I’m a believer in the value of the ‘picks and shovels’ companies that supply goods to industry, as they have the promise to do well whoever wins the end-user race. Here are two I’ve been looking at today.
A stunning improvement
Shares in electrical distributor Electrocomponents (LSE: ECM) had risen by 62% for the 12 months up until Thursday, and they’re flying a further 15% higher so far today at 423p after the release of first-half results.
Companies report all sorts of adjusted figures, and the key ones for Electrocomponents seem to be underlying headline results. Those show a 44.6% rise in pre-tax profit, with earnings per share getting a 56.9% boost — and that appears to be conservatively adjusted too, as statutory reported pre-tax profit rose by 85.3% with EPS up 143%.

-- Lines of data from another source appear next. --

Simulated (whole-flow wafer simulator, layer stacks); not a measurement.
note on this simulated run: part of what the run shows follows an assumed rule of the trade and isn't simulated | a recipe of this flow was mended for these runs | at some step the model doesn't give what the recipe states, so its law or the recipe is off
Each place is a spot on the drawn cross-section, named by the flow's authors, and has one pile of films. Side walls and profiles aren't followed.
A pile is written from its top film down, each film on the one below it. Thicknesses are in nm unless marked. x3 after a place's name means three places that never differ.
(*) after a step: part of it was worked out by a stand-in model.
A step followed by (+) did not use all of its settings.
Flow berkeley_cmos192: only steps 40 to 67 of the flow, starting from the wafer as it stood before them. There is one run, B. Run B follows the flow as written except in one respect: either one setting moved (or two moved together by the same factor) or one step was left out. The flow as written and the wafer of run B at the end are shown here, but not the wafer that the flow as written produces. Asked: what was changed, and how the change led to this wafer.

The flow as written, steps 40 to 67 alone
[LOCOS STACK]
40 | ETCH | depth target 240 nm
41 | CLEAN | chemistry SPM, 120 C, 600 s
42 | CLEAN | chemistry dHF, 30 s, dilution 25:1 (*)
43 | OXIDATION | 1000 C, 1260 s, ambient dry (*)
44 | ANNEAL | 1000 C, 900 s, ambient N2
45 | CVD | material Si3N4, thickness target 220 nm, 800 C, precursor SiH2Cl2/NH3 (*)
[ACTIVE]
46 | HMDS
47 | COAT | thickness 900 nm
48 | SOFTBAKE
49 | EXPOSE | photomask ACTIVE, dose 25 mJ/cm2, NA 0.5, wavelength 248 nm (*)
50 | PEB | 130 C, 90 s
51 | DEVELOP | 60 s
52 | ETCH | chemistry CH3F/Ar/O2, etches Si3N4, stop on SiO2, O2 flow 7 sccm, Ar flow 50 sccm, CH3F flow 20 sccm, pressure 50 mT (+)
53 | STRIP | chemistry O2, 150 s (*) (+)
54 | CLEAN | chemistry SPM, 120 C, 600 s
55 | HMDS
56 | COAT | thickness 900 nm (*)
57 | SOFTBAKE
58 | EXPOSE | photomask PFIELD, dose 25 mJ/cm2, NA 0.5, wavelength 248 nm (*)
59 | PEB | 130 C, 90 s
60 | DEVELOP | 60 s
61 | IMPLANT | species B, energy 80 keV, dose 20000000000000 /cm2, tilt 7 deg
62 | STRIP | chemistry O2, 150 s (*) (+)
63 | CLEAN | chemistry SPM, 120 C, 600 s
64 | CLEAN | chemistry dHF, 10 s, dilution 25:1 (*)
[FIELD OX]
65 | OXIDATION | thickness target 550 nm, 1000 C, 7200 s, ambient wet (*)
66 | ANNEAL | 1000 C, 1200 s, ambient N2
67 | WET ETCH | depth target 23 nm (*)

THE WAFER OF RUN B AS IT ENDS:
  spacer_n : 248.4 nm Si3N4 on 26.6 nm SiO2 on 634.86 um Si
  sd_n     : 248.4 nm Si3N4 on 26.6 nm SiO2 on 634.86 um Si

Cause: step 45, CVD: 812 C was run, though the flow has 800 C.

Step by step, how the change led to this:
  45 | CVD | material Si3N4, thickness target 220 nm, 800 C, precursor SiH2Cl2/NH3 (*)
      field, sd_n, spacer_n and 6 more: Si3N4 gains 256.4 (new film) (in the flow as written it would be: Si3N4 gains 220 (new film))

Total revenue was up by 12.7% to £706m with assistance from exchange rate movements, with underlying revenue up 2.1%. And £61.9m in headline free cash flow helped get net debt down by 16.9% to £140.9m.
But the shares are now on a fairly high P/E of around 25 based on full-year forecasts, so what lies behind this latest earnings growth and is it sustainable for the long term? We’ll need plenty more of the same to justify such a valuation, and chief executive Lindsley Ruth suggest that’s what we’re going to get.
Mr Ruth said he’s “extremely pleased by the progress we are making [via the firm’s Performance Improvement Plan] to put the customer back at the heart of this business, increase accountability and operate for less.” But he added that “while we have taken a major step forward, we are only just at the beginning of this journey and still a long way from best in class” and said he expects a further step change in the firm’s performance.
It sounds like there should be more to come.
A big faller
I’ve also been taking a look at plastics and packaging supplier Essentra Group (LSE: ESNT), whose shares took a nosedive on 9 June after a profit warning. We heard that the firm’s previous year-end prediction of “continuing our track record of balanced profitable growth in 2016” had been canned, with full-year revenue now expected to be flat and operating profit set to fall.
That was borne out by first-half results in July, which showed revenue largely unchanged (but down 7% on a like-for-like basis) and adjusted operating profit and EPS both down 18%. Chief executive Colin Day reiterated that the firm’s Filter Products and Health & Personal Care business was suffering, but insisted that the company “remains fundamentally strong, with global leading market positions in end-markets with positive growth characteristics, and attractive levels of profitability and cash generation.“
Mr Day also reckoned that Essentra’s troubles were temporary and that the second half would be stronger, so has the market’s punishment of the share price been overdone?
Over the past few years we’ve seen Essentra shares valued at growth P/E levels of high teens to low 20s, and that was fine while we had double-digit EPS growth every year — and when the wheels come of the growth wagon, we usually see a share price crash.
We’re looking at forward P/E multiples of only around 11.4 now, with dividends set to yield 4.2%. If the problems really are short term and Essentra can get back on its growth trajectory, that valuation could be too low.